Where there’s smoke, there’s fire.
The age old saying that has deeper, more metaphorical connotations, but the literal lesson can still apply. Especially, in the case of firefighters and their eternal struggle against fire. The saying is even truer for fire scenarios outside a metropolitan area. When you are out in the wilderness, among the vast forests and mountains, a fire can’t be spotted easily. Most of the time, all you can see is the smoke.
If ever the need arises, helicopters go in these areas to check for fires. In most cases however, it is too far from civilization, or the county doesn’t have the budget. Most of the time it really doesn’t sound good at a fiscal standpoint to send a massive aircraft.
That is where drones can come into the equation.
Drone Firefighters in Oklahoma:
Although smaller in size, a drone can still do what a helicopter does. Aerial coverage of a wide area is possible. And if the drone has powerful cameras at its disposal, it can easily gather data. Drones are also cheaper to acquire, compared to a full sized helicopter. They are also easier to control. A few lessons in drone flying takes a fraction of the time it takes to learn flying choppers. Damage risk is also smaller, since the drone flies without a pilot.
That is why the Tulsa Fire Department recently acquired their new drone. It helps in checking for fires out in the boonies, while also being lighter on the budget. It also makes the firefighters’ jobs safer, being the first in line to check the situation. No more running into the field without the proper equipment. With data gathered from the drone, you can be sure they know what they are facing.
This week a call about smoke seen by onlookers caught the attention of the Fire Department. The call pointed their direction to Turkey Mountain, a 300 acre wilderness area.

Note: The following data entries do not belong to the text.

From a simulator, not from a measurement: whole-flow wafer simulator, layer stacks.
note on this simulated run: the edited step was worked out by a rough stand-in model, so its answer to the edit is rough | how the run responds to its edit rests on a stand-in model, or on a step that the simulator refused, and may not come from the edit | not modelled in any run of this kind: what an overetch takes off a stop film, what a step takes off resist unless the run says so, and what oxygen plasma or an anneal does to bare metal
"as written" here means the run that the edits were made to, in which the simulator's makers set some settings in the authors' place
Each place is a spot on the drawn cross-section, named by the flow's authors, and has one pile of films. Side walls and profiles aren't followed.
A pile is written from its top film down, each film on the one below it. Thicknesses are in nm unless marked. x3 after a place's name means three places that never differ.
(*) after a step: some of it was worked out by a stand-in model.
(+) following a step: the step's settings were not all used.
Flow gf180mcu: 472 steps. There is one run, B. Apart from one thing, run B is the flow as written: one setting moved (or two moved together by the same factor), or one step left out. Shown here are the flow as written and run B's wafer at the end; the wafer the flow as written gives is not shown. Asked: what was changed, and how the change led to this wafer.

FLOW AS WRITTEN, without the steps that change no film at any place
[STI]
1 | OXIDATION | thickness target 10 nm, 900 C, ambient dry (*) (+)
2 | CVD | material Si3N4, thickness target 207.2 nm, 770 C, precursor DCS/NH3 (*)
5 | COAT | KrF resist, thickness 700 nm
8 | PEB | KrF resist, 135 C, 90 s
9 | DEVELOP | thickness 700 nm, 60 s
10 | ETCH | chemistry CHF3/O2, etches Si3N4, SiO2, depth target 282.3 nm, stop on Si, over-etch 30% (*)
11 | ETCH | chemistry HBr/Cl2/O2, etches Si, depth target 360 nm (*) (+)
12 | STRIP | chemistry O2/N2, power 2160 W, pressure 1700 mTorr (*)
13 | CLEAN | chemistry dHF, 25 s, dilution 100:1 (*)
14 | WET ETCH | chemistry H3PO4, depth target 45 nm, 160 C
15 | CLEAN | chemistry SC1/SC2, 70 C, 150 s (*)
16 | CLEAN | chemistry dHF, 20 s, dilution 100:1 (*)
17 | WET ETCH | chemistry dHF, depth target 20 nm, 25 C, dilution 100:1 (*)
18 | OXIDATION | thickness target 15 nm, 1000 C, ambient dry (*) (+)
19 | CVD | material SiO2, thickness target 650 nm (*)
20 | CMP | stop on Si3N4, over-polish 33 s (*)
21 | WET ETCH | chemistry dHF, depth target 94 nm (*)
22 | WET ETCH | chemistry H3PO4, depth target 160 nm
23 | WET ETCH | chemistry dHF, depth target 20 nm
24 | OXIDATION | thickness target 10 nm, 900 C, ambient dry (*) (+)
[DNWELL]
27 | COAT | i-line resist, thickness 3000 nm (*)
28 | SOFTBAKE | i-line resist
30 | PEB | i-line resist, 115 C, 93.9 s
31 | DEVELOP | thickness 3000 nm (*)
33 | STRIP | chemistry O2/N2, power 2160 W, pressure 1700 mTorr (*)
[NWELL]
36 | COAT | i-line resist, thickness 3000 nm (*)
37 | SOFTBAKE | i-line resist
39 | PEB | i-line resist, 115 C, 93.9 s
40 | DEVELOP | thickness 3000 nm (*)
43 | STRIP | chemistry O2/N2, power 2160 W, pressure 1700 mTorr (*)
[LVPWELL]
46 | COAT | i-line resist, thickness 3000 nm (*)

Instead of taking a long period of time trying to send firefighters on foot to check it out, they sent out their drone. It took only a few minutes to deploy the drone, which you cannot say about a helicopter. The drone flew into the area and pinpointed the source of the smoke. It also scouted the area for possible sources of the fire.
It took no more than ten minutes for the drone to find the fire source. With this data in hand, the firefighters of Tulsa County managed to put the almost-raging inferno under control.
Just another day in modern firefighting.